Ghosts on the Street - Europe

Brandon Lockfoot
Jan 2, 2014 4:20PM

In New York City, the job of the bicycle courier blossomed in the 1980’s. Since then, the fax machine and then the expansion of the virtual internet has slowly weakened the work flow supporting this occupation, and many of these courier jobs, or couriers, may no longer be around in the next ten years. This expansion of the virtual space (internet) has started impacting the ideas of natural space that we as a society used to regard as physical reality. Using a tool as our ancestors did to move through the physical world as a machete to tall grass, or a bicycle to the urban street; many of these cultural movements required human to human interaction in order to progress forward. These tools helped foster additional cultural movements requiring or again enabling human to human interaction, making progress, moving forward. It is this potential loss of human to human interaction and trust of the bicycle courier that I want to chronicle and is so important to preserve because this interaction is not just limited to this aspect of life or occupation.

The project, “Invisible Infrastructures: Ghosts on the Streets”, begins by exploring the daily routes of bicycle couriers as a form, while moving through the space that is the urban city. As a bicycle courier, we spend our days maneuvering around congested traffic picking up and delivering most any kind of object you could imagine with little interaction from the outside world. From envelopes and packages to garment bags, I’ve even delivered bagged breast milk!

The reason I choose to call this project Invisible Infrastructures is because a lot of the times, the people that are not recognized by society formally in many situations are central in helping the cities progress forwards, especially in New York when thinking about the bicycle messenger. The underdogs, the manual labors, the doormen, the nanny’s, and independent contractors all fall into this category as well as bicycle couriers. I choose to represent the couriers here because I believe that there are factors in this line of work that are more life threatening when combined with the visual perspective of rapidly moving around the city and the little amount of money earned in this occupation.  

I am interested in visually exploring and understanding the movement of the bicycle from different people in different cultures and what is transported around by it's use. To me this project, though visually motivated, is also about human interaction as well as forms moving through space because it is this human to human contact and the fact that people are entrusting us, the couriers, with their most important items that makes this job such a responsibility and at the same time makes it so gratifying.

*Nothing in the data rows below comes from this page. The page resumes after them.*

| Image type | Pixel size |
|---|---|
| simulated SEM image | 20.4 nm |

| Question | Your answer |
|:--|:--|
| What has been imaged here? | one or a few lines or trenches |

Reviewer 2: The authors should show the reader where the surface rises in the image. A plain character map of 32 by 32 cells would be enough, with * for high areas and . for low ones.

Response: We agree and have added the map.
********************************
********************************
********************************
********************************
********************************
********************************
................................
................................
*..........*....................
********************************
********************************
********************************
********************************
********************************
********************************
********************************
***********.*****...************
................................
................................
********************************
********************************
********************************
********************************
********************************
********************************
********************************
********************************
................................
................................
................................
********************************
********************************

There is a kind of embodied knowledge in knowing the streets that I personally believe only someone who rides a bicycle through them everyday possesses. In Manhattan, bicycle couriers are the only same day delivery service available that can get from one point to another in under an hour. There is a form of sub-conscience control of your body while riding a bike that is only acquired after an ample amount of time riding the routes of a city, where the body knows before the mind when to take a quick left or right. This specific aspect of time, distance, and bodily knowledge of your own fitness level is what the courier’s job is all about, and what I want to record first hand: Knowing the shortest distance to any point in the city without having to look at a map, and also knowing approximately how long it will take to arrive there.

After traveling to each city and collecting data, I plan to map out the data and assemble the three dimensional maps back in Germany. Once all the maps are completed for each courier in each city, I will make a return trip to each city I have been to to see each courier I worked with again. With me, I will bring all the plexiglass map pieces I have made and plan to give each courier his or her corresponding map as a thank you for allowing me to travel a day and have the perspective of a bike messenger in their city. In a way, wrapping up the project by being able to literally give something back to the community that has enabled me to complete this project.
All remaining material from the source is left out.